Skip to main content.
home | support | download

Back to List Archive

Trying indexing Excel files with XLtoHTML

From: Bucharow Leonard <Leonard.Bucharow(at)not-real.DLE-M.Bayern.de>
Date: Thu Aug 21 2003 - 08:12:38 GMT
Hi Bill and those people indexing MS-Excel files,

first thanks Bill for help with proxy server, it works fine now with
test_url callback function (I was too lazy to setting up LWP:UserAgent :-)).

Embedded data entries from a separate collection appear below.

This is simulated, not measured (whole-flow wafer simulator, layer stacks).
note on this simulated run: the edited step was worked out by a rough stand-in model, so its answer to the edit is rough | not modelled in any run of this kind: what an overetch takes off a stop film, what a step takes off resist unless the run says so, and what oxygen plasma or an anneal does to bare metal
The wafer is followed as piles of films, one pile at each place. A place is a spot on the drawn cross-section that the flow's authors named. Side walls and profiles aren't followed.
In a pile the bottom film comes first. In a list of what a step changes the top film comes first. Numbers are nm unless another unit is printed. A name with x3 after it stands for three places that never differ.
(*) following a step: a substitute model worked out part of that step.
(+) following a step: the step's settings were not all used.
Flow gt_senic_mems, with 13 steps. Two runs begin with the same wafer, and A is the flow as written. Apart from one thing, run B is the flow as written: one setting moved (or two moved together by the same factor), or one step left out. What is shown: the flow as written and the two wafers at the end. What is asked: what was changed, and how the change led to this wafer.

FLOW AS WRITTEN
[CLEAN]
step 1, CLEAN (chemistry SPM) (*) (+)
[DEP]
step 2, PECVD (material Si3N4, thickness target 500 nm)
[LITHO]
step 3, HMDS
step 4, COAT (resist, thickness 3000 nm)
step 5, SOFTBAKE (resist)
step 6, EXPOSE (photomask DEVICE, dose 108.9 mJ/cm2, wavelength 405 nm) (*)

Now I'm trying to index .xls files. I've read few mails in the list, but
don't understand really yet.

I'm using SWISH-E 2.4.0-pr1 with -S prog and spider.pl

I've installed the following perl moduls:
- Spreadsheet::ParseExcel
- OLE::Storage_Lite (requiered by SpreadSheet)
- IO::Scalar (IO-stringy-2.108, requiered by OLE)
- HTML::Entities (HTML-Parser-3.31)

So I said I don't really understand what I'm doing but I've changed/added
the following code (similar to pdf() and doc() ) in the SpiderConfig.pl:
"
test_response   => sub {
            my $content_type = $_[2]->content_type;
            my $ok = grep { $_ eq $content_type } qw{application/pdf
application/msword application/vnd.ms-excel};

            # This might be used if you only wanted to index PDF files, yet
spider still spider.
            #$_[1]->{no_index} = $content_type ne 'application/pdf';

            return 1 if $ok;
            print STDERR "$_[0] wrong content type ( $content_type )\n";
            return;
        },

        filter_content  => [ \&pdf, \&doc, \&xls ], # , \&xls doesn't work
yet!!!
 },
"
"
use lib '/usr/local/swish-e/lib/swish-e/perl/SWISH/Filters';
use XLtoHTML;
sub xls {
   my ( $uri, $server, $response, $content_ref ) = @_;

   return 1 unless $response->content_type eq 'application/vnd.ms-excel';

   $$content_ref = ${XLtoHTML( $content_ref )};
   $$content_ref =~ tr/ / /s;

   # for logging counts
   $server->{counts}{'XLS transformed'}++;

   return 1;
}
"
and during indexing I've got the following error:
"
-Skipped http://localhost/test/excel.xls due to 'filter_content' user
supplied function #3 death 'Undefined subroutine &main::XLtoHTML called at
/usr/local/swish-e/conf/SpiderConfig.pl line 205.
"
What does it mean? What's wrong? Can this code actually work?

Thanks in advance
For any help appreciative
Leo
Received on Thu Aug 21 08:13:14 2003